In the 1920s, American electrical company Hawthorn set up an experiment to show that improving the physical environment of the workplace would lead to greater output. The findings, since referred to as the Hawthorn Effect, concluded that making people feel cared for ultimately took precedence over improvements to their physical environment.

The reasons behind providing better office surroundings are not generally altruistic, but since it has been proven that addressing the psychological needs of the workforce will increase productivity and reduce turnover, good design makes good business sense. Well-designed buildings also offer the advantage of reduced running costs, satisfying both environmental and financial concerns.

As such, the answers to improving the workplace lie not in simply providing the scientifically calculated ‘perfect’ temperature or optimum light levels, but instead in recognising more subtle needs. An increasingly sensitive attitude to building services and a careful specification of materials might be more straightforward than the ubiquitous fish-tank-in-reception, but such concerns can contribute lasting benefits and help to create a more comfortable environment.
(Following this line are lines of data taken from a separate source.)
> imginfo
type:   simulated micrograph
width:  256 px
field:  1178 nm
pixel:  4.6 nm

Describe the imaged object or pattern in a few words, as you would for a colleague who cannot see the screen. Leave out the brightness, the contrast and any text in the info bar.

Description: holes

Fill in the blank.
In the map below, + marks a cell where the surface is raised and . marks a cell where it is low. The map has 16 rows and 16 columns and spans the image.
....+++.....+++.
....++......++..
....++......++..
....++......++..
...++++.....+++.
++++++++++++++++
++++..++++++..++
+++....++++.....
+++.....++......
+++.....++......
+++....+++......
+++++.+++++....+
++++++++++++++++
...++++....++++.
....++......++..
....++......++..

Architect Frank Duffy is chairman of DEGW, which specialises in researching, designing and testing strategic office concepts. He believes that communicating a sense of personal empowerment to the worker is key to providing comfort for modern office users, and pinpoints the importance of choice as a critical factor in designing a better work environment. ‘If an organisation wants to be more open and responsive, it can say that with an appropriate physical environment – or it can just as easily provide an environment that creates divisions and opacity and sends people low frequency messages that say “you don’t matter” every second of the day,’ he says.

Arguably, the most significant trend in the modern workplace has been the growing shift from cellular to open plan offices, a phenomenon that has brought a unique set of design challenges. Ensuring the workforce still feels ‘cared for’ while allowing for mass occupancy is a complicated feat. Individuals are instinctively apprehensive of open plan interiors and harbour negative associations of increased noise, reduced privacy and personal control. Simple solutions, such as etching patterns on to glass partitions, can counter the goldfish-bowl effect of feeling scrutinised, without sacrificing precious light, and careful use of colour helps create focus points and humanise the office. Adding features such as a coffee machine or group seating area also breaks up the floor and compensates for the perceived losses of a stripped down, open plan space.

Inevitably, though, there will still be conflicts between workers with different needs being forced to share the same light levels and air temperature. As such, the rise of large open plan offices has removed the possibility for true autonomy, and often it is only the illusion of choice that is on offer.

Chris Wise, co-founder of Expedition Engineering, was formerly a director at Ove Arup and Partners, now Arup, where he lent his skills to Foster and Partners’ Commerzbank in Frankfurt. Hailed as the world’s first Green skyscraper when it was completed in 1997, the building provides natural ventilation and daylight to all its occupants, but ultimately relies on a macro-level building management system that overrides any personal decisions, such as whether a window can be opened or closed. ‘When temperatures rise or drop beyond certain levels, the facade responds by shutting down,’ he explains. ‘While it is important to give people the impression that they can do something about their office environment because it makes them feel better, in reality, with any large commercial building, personal control will always be limited.’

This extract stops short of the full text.